Project Location

The project site is located in Hialeah Gardens, an ideal location for the facility because of both the volume of International exports the company will experience and the convenience of getting the materials they will required.

Hialeah Gardens, located 10 miles North West of Miami, has easy access to local, national, and international shipping. Miami-Dade County has an extensive freight system consisting of the Port of Miami, Miami International Airport, CSX and FEC rail corridors and terminals, and a dense infrastructure of private warehouse and distribution center facilities – all connected and served by a network of highway corridors.


Miami International Airport plays a key role as the fourth largest cargo airport in the country and the 11th busiest airport worldwide, handling over 2 million tons of freight in 2010. The airport is the gateway to Latin American and Caribbean markets, handling 83 percent of all air imports and 81 percent of all exports from this region.

MIA ranks as:
  • The tenth busiest airport in the world for freight;
  • Third in the United States for transporting international passengers;
  • First among U.S. airports for international freight; and,
  • Fourth among U.S. airports for total freight and 15th for total passengers.

Miami International Airport is served exclusively by truck, with a majority of the cargo originations and destinations to the nearby industrial and warehousing districts in the Doral and Medley areas. The airport generates thousands of trucks daily to and from these districts.


The Port of Miami is the largest container port in the state, handling approximately 30 percent of all containers moving through Florida ports, and the 11th busiest in the continental U.S. The Port exclusively handles international containers, with major import trading partners in the Pacific Rim, Europe, and Central and South America, and major export trading partners in the Caribbean, Central and South America, and the Far East in 2010. The Port’s sphere of influence extends from the South Florida counties of Miami-Dade, Broward, Monroe, and Palm Beach, throughout the rest of the state. The Port handled 7.4 million tons of containerized cargo in 2010, representing nearly 850,000 TEUs (twenty-foot equivalent container units). Imports and exports were split nearly evenly, with exports marginally outpacing imports. The Port of Miami is currently underway with development of a highway tunnel to connect the port directly to the Interstate system, will be restoring on-port intermodal rail service, and is currently the only Florida port authorized to dredge to 50 feet in anticipation of the Panama Canal expansion in 2014.

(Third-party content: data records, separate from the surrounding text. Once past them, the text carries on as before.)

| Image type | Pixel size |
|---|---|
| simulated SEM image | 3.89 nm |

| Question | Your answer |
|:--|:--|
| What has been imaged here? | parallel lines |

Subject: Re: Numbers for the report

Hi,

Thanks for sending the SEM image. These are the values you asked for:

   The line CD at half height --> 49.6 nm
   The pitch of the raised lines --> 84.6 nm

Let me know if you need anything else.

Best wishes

There are two freight operating railroads serving Miami-Dade County, consisting of CSX Transportation and the Florida East Coast Railway (FEC).

CSX- CSX Transportation is a Class I railroad that operates the most extensive rail network in Florida. Its freight network within Miami-Dade County is limited, consisting of carload and bulk service, including aggregate and general merchandise. It has a yard in Hialeah that supports its carload operations. It operates on the South Florida Rail Corridor (SFRC), which is owned by the state of Florida and used by Tri-Rail and Amtrak. As Tri-Rail service expands, the freight

FEC- The FEC Railway is a Class II railroad that provides north-south service along the Atlantic Coast between Miami and Jacksonville. The FEC provides exclusive rail service to the Port of Miami, Port Everglades, and Port of Palm Beach. It maintains the second largest railroad network in the State after CSXT. Its major South Florida facility is located in Hialeah, consisting of an intermodal ramp, auto terminal, and general yard. The intermodal facility in Hialeah had volumes exceeding 300,000 20-foot equivalent units in 2007. Additional cargo includes aggregate and automobiles. The FEC operates only freight service within the County, with an 80 percent intermodal and 20 percent carload mix of traffic. Container traffic is driven by the Port of Miami and Port Everglades as well as domestic consumer goods traveling southbound via the Jacksonville gateway. The railroad currently operates seven daily trains in each direction with a heavy imbalance – more products moving southbound.


The major roadway system within the County has been designated as part of either the Strategic Intermodal System (SIS) or the Southeast Florida Transportation Council (SEFTC)’s Corridors of Regional Significance. These two systems are described below.

Strategic Intermodal System (SIS) - The SIS is a statewide network of high priority transportation facilities, including the state’s largest and most significant commercial service airports, spaceport, deep-water seaports, freight rail terminals, passenger rail and intercity bus terminals, rail corridors, waterways, and highways. The highway facilities account for more than 70 percent of all truck traffic and 55 percent of total traffic on the State Highway System.

Corridors of Regional Significance - The SEFTC designated Corridors of Regional Significance within Broward, Miami-Dade, and Palm Beach Counties, which consist of 66 significant roadways. The roadways with the most truck traffic include the Homestead Extension of Florida’s Turnpike (HEFT), Palmetto Expressway (SR 826), Dolphin Expressway (SR 836), I-95, and US 27. Key points of congestion (including NW 36th Street, SR 836, SR 826, and US 27) occur around the industrial and warehousing districts in Doral and Medley near the airport and rail freight terminal.